Africa Code Week 2019: Empowering young women to promote digital technology

Rwandan team poses for a group photo at the closing ceremony in Kigali. Photos by Craish Bahizi

Last week, Kigali hosted this year’s Africa Code Week— a continental digital skills development initiative that seeks to empower the young generation with digital literacy and sustainable learning impact.

The forum, a partnership between the Ministry of Education and the Rwanda National Commission for UNESCO including different higher learning institutions, attracted 37 countries — under the goal — increasing girl’s participation in STEM discipline.

Over 100 varsity female students from all walks of life convened for the forum which mainly focused on empowering them to promote digital technology in their respective local communities.

According to the organisers, the workshop mainly introduced the participants to basic coding programmes, and also advocated the need to embrace the narrative through showing them the benefits and importance of coding.

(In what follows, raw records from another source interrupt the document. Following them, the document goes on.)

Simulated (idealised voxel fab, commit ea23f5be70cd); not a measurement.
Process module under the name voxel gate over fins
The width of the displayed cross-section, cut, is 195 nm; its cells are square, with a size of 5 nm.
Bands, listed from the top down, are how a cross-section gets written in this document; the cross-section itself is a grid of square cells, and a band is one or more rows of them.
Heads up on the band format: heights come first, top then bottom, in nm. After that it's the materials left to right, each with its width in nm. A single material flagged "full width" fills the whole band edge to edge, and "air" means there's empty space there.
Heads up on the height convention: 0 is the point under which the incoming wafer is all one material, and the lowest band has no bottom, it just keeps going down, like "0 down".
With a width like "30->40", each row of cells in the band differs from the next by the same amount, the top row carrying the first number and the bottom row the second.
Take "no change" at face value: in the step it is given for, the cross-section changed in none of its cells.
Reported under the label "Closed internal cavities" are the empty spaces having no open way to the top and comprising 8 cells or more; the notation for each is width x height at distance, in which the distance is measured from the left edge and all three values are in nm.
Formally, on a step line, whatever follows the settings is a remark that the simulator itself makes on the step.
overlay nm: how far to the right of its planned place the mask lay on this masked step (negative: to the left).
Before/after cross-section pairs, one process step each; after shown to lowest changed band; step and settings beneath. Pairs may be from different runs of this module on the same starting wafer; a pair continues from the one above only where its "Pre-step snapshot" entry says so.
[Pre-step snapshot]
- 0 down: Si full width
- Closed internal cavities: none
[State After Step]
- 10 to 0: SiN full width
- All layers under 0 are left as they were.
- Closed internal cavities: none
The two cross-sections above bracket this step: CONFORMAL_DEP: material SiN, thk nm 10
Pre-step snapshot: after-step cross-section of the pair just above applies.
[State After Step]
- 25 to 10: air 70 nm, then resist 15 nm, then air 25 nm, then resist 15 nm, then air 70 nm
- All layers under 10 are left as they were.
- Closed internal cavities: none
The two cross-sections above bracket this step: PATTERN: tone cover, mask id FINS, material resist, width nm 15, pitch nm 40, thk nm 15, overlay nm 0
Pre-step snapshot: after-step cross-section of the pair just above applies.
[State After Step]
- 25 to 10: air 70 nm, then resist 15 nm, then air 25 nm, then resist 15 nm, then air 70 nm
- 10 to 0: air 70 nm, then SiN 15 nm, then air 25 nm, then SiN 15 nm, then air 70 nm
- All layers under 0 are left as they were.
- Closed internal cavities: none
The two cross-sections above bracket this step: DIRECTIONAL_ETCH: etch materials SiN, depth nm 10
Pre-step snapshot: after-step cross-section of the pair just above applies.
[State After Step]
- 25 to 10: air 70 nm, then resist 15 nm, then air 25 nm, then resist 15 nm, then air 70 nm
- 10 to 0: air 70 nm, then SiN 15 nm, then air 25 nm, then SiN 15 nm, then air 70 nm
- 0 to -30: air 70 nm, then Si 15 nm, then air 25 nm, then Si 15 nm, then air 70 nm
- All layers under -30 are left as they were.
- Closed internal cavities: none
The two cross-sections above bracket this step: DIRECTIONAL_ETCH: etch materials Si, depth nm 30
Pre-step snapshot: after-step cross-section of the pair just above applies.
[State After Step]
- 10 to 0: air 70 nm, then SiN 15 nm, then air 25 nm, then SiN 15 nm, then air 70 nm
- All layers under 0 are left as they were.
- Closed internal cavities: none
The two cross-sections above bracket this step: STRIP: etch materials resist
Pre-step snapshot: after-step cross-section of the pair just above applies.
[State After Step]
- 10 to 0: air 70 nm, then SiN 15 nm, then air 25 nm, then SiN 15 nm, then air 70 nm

Albert Mutesa, Secretary General at the Rwanda National Commission for UNESCO, believes that Africa Code Week has been an important initiative for the whole continent in regards to providing young African ladies with coding skills and digital literacy.

Albert Mutesa, Secretary General at the Rwanda National Commission for UNESCO, urged the young females to embrace digital technology.

“The expertise becomes more and more relevant in our modern world through giving young people ICT skills, it is something that they benefit from all of their professional life, but you also give them power to decide their own destinies and contribute to the socio-development,” Mutesa says.

Besides, gender inclusion in digital technology is a challenge that we still have to fully address, he adds.

“But this workshop today with Moringa School and other institutions should be seen as an important milestone towards the on-going campaign of promoting girls to improve their skills in technology and natural sciences.”

Needless to mention, this forum will not only provide the young women with the opportunity to embrace the STEM discipline, but also work towards the country’s vision of being an incubation hub. Mutesa added.

He also challenged the participants to grab the opportunity that the government gives them because the constant efforts and initiatives that are being brought up are benefited mostly by them.

 Students present their application before the audience.

“The constant efforts of our government and different stakeholders to improve the ICT sector have paid off. We have been named “East Africa’s Number One ICT nation’ hence, the need for participants who have convened here to use this opportunity,” he says.

Daphine Umulisa, a student at Moringa School Rwanda, is of the view that women should feel proud to be key players amidst the current technological innovations, hence, enable sustainable social economic development.

Conversely, Umulisa points out that there is still lack of information for women in local communities, something she believes to be a gender inequality issue in the sector.

“In our modern society, information and knowledge are worldwide one of the most crucial key drivers in social-economic development and their societal influence is constantly growing. This movement makes the problem of information inequality that still exists on many different levels and in various contexts, even more severe.”

Earlier, education minister, Eugene Mutimura, also pointed out that there is need to applaud the impact of ICT in the education sector, as he appreciated the services rendered by the development partners to embark on the land mark.

 “All these initiatives are aimed at promoting ICT as a tool for teaching and learning, and we, therefore, request the education partners to strongly support these initiatives so that all our schools and universities are able to have ICT devises with internet connectivity, to allow them to effectively deliver teaching and learning,” he said.

Sabine Umuhoza, a telecommunication engineering degree holder, one of the beneficiaries of We Code Rwanda, compliments the benefits of joining the forum.

“I am just blessed to have such an opportunity because as an engineer, I should be in the know of how the entire system works. Becoming a software-testing professional is another important skill I am counting on,” Umuhoza says.